The army erected barbed wire and barriers around a barracks where embattled President Mohamed Morsi was working and deployed armoured vehicles and troops to prevent his supporters marching from a nearby rally to his palace, witnesses said.
A Reuters journalist saw troops move into place close to the Rabaa Adaweya mosque area, where tens of thousands of supporters of Morsi’s Muslim Brotherhood are rallied to support the democratically elected president and what they call constitutional legitimacy.
The army said in an official statement that it was security the area and denied what it said were reports that it was attacking Morsi’s supporters, saying: “The Egyptian army belongs to all Egyptians.”
However, Egyptian President Mohamed Morsi’s national security adviser said a military coup was under way on Wednesday after an army deadline for the Islamist leader to yield to street protests passed without any agreement.

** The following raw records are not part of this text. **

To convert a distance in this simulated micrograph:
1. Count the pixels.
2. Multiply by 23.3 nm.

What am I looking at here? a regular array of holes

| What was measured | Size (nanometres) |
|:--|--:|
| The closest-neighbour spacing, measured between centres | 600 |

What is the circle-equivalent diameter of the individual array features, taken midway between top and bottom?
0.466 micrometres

In a show of force, several hundred soldiers with armoured vehicles staged a parade on a main road near the presidential palace, and security sources said Morsi and the entire senior leadership of his Muslim Brotherhood were banned from leaving the country.
“For the sake of Egypt and for historical accuracy, let’s call what is happening by its real name: military coup,” national security adviser Essam El-Haddad said in a statement, warning of “considerable bloodshed” .
A presidential aide said Morsi was working at a Republican Guard barracks in a Cairo suburb, near to his office, and had chosen to stay there. Other close advisers were allowed to leave the compound after the 5 p.m. (1500 GMT) deadline expired.
The aide, Yasser Haddara, a communications adviser, said it was unclear whether Morsi was free to return to the palace where he spent the previous night. His message to supporters was to resist the “military coup” peacefully and not use violence against troops, police or other Egyptians.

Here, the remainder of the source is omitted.